Applying LDA topic terms to new documents

AngusVeitch · March 29, 2016, 9:06am

The LDA (Topic Extractor) node seems to work well, but I would like to apply the topic definitions generated from one document collection (e.g. a corpus) to a new collection of documents.

I was wondering how the Topic Extractor node scores the documents to produce the 'Document table with topics' output, and how I might construct a workflow to replicate this process. Despite searching for a while, I haven't found a simple statement of how the document proportions are calculated -- though perhaps this is because I don't understand the statistical notation.

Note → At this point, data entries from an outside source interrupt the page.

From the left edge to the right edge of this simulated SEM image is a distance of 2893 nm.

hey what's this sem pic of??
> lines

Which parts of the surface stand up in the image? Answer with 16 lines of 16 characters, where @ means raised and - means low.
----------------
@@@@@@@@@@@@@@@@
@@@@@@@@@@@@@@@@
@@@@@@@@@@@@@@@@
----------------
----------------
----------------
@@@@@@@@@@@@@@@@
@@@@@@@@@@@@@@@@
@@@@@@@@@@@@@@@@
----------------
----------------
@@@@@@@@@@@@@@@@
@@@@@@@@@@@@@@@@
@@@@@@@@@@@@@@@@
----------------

Is this feasible to do in Knime? Or should I be considering other platforms (e.g. R) to do this sort of thing with LDA?

AngusVeitch · March 31, 2016, 9:57am

Ok, so it seems this question has already been asked here. And the answer seems to be that it can't be done with the Topic Extractor Node.

Damn.

kilian.thiel · April 5, 2016, 7:51pm

Hi Sugna,

internally the Mallet library is used for the topic extraction and assignment. Very roughly speaking this is more or less based on a SVD of a probabilistic document term matrix. Unfortunately there are no matrix factorization nodes in KNIME so far to reproduce something like this. You could try out the PCA nodes (e.g. PCA compute) or reach our to the R integration.

Cheers, Kilian

Geo · April 6, 2016, 12:27am

You could try the package "topicmodels" in R, however, you'll need to get acquainted with the "tm" package first to put your documents into a Corpus and from there into a DocumentTermMatrix.

AngusVeitch · April 6, 2016, 7:00am

Thanks for your replies.

I've started dabbling with the topicmodels package in R, with some initial success. And rather than using the tm package for the preprocessing, I worked out how to import document-term matrix generated in Knime. So it's nice to know that I can use both to take advantage of their respective strengths.

kilian.thiel · April 21, 2016, 11:54am

Hi sugna,

that sounds really nice. Could you share a workflow with a bit of data (attach it to this thread). I would really like to see that solution.

Cheers, Kilian

system · June 2, 2023, 9:48pm

This topic was automatically closed 90 days after the last reply. New replies are no longer allowed.